Monday, January 10, 2011

Sick

I'm home from work today. Bad cold. Weird because I'm never sick.

I'm feeling very, very sorry for myself!

We just got back from a two week holiday and it's probably a little strange to be back to work for one day and then off sick again. Oh well.

I've been reading (The Wind-Up Bird Chronicle by Haruki Murakami) watching TV (Being Human on UKTV) and bumming around online (watching YouTube vids on how to use the hot rollers I've just purchased off eBay).

My sister-in-law and niece are staying with us for two weeks and for dinner I'll be using the leftover ham from Christmas which I froze in batches to make ham and corn fritters. Just something light because they've been out all day and would have had a big lunch.

I hate having colds! Who would have thought my nose could drip constantly like this? Waah!

Friday, January 7, 2011

Hello. Or hello again.

Writing my thoughts down online seems like something I used to do for about five years, five years ago. And then faded, like a lot of things. Or else I got addicted to Facebook where I didn't have to think.

But I miss writing.

It's one of my many creative outlets and I really need those to balance out the everyday routine with other things.

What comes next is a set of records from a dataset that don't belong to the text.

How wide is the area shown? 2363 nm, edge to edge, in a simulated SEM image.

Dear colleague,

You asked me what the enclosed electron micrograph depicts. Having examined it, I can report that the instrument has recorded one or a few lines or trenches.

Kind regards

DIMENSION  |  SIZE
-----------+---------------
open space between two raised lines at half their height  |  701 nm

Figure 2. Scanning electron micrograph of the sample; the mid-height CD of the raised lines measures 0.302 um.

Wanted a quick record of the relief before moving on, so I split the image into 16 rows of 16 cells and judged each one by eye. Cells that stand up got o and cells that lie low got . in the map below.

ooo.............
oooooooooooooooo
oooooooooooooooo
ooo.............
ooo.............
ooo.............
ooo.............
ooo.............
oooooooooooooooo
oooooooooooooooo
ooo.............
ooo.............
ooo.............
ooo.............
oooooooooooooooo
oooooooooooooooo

Having moments to write, or sing, or dance, or (what else do I like doing?) cook, or garden or read or watch one of those movies-that-make-you-think can change a person. It makes them stop, literally smell roses, reflect, grow, and whatever gardening references you wish to add here.

At the risk of sounded cliched, I think I'm writing more for me this time round. My first ventures into blogging were exaggerated versions of me. I was writing for an audience - to entertain. I like entertaining people and I certainly have my various personas - as everyone does - but I want to just write and not necessarily try to amuse or shock.

If you don't recognise the title of this blog, it's the name of a Kate Bush song. Ah, my beloved Kate who I have listened to since I was a 15-year-old completely obsessed with Wuthering Heights. I'm still that girl - just with a lot more cynicism added! It's not my favourite Kate song, but I do like the image of the Rubberband Girl, who knows how to bend, adapt and bounce back.

But before I keep rambling, let me introduce myself.

I'm a 30-something wife with a lovely house in a leafy suburb, I have an adorable, energetic husband who is the joy of my life, I like cooking, growing flowers and veggies in my huge garden which we share with our two chickens, I love to belly dance, sing, play the piano and violin and I have a job which I don't even want to write about here.

Okay, I should write something about it because it's a big part of my life, but here's all I'll say. I like my job but it's not what I really want to do for the rest of my career.

It's not that I don't find it interesting, it's just that it doesn't really engage me and I know the drive I have when I'm truly engaged in something. But at this point in my life, I can't afford to be self-indulgent about what I do for a living. The job is nice, well-paid, not too stressful and the reality is that we have a big mortgage and I really want to have kids (after almost 7 years of marriage) so now isn't the time to push for a career-change.

And you know what else?

I don't actually know what I want to do when I grow up.

What I *do* want to do is think about my life, talk about my life, write about the things I enjoy doing and what I'm passionate about and maybe, somehow, I'll figure out what I want to be.

And so - Hello.
I'm looking forward to writing a lot more here.